Professor Bo W. Laursen, Head of Nano Science Center, Department of Chemistry, University of Copenhagen, Copenhagen, Denmark

Info about event


Friday 24 October 2014,  at 10:15 - 11:00


The auditorium of the iNANO House (1593-012), Gustav Wieds Vej 14, 8000 Aarhus C


Professor Bo W. Laursen, Head of Nano Science Center, Department of Chemistry, University of Copenhagen, Copenhagen, Denmark

Getting Into Contact With Molecules

A major challenge for measurements of molecular conductance and the fabrication of molecular electronic devices is the formation of reliable contacts to the molecules. This contact problem has troubled molecular electronic for decades. However, graphene materials may offer a possible solution to this problem.
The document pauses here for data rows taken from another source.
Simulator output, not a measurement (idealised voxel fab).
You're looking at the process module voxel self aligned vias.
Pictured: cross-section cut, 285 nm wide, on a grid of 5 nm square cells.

Vertical devices based on self-assembled molecular monolayers (SAMs) or Langmuir Blodgett (LB) films deposited between top and bottom electrodes are very attractive architectures for molecular electronics. However, this device layout in general suffers from ill-defined junctions when vapor deposited metal top-contacts are applied.[1] A promising solution to this top-contact problem is the application of graphene materials as the actual contacts or as protective interlayers between molecules and metals.  

      Deposition of a dense LB film of single layer graphene oxide flakes is shown by x-ray reflectometry to provide an efficient protection of fragile molecular LB films from vapor deposited titanium-gold top electrodes.[2] Large are thin films (≈5 nm thickness) of reduced graphene oxide (rGO) can be deposited as top contacts to molecular SAM’s grown in lithography defined micro wells on an array of bottom electrodes (Figure 1). The conductive rGO film complete a devices with two molecular junctions in series (junction I), or after vapor deposition of a metal cross wire a well-defined permanent monolayer device (junction II).[3] In this way rGO is demonstrated to function as both a protective layer and as soft electrodes for molecular devices. The transparency of the rGO film is further exploited to fabricate a light switchable electronic device (junction I) from a SAM of photo chemical active molecules.[4]

Figure 1. Ultra-thin films of reduced graphene oxide may serve as transparent top electrodes and connector for a device with two molecular junctions in series (junction I) or as a protective inter layer between molecules and vapor deposited top contacts (junction II).

  1. Hansen et al, Nano Letters, ” Structure of the Buried Metal-Molecule Interface in Organic Thin Film Devices “, 2009, 9, 1052-1057.
  2. Petersen et al, ACS Nano, ” Graphene Oxide as a Mono Atomic Blocking Layer “, 2012, 6, 8022–8029.
  3. Li et al, Advanced Materials, ” Solution-Processed Ultrathin Chemically Derived Graphene Films as Soft Top Contacts for Solid-State Molecular Electronic Junctions“, 2012, 24, 1333–1339.
  4. Li et al., Advanced Materials,“Ultrathin Reduced Graphene Oxide Films as Transparent Top-Contacts for Light Switchable Solid-State Molecular Junctions”, 2013, 25, 4164–4170.


Host: Professor Kim Daasbjerg, iNANO & Dept. of Chemistry, Aarhus University, Denmark


Coffee, tea and bread will be served in front of the auditorium from 10:00.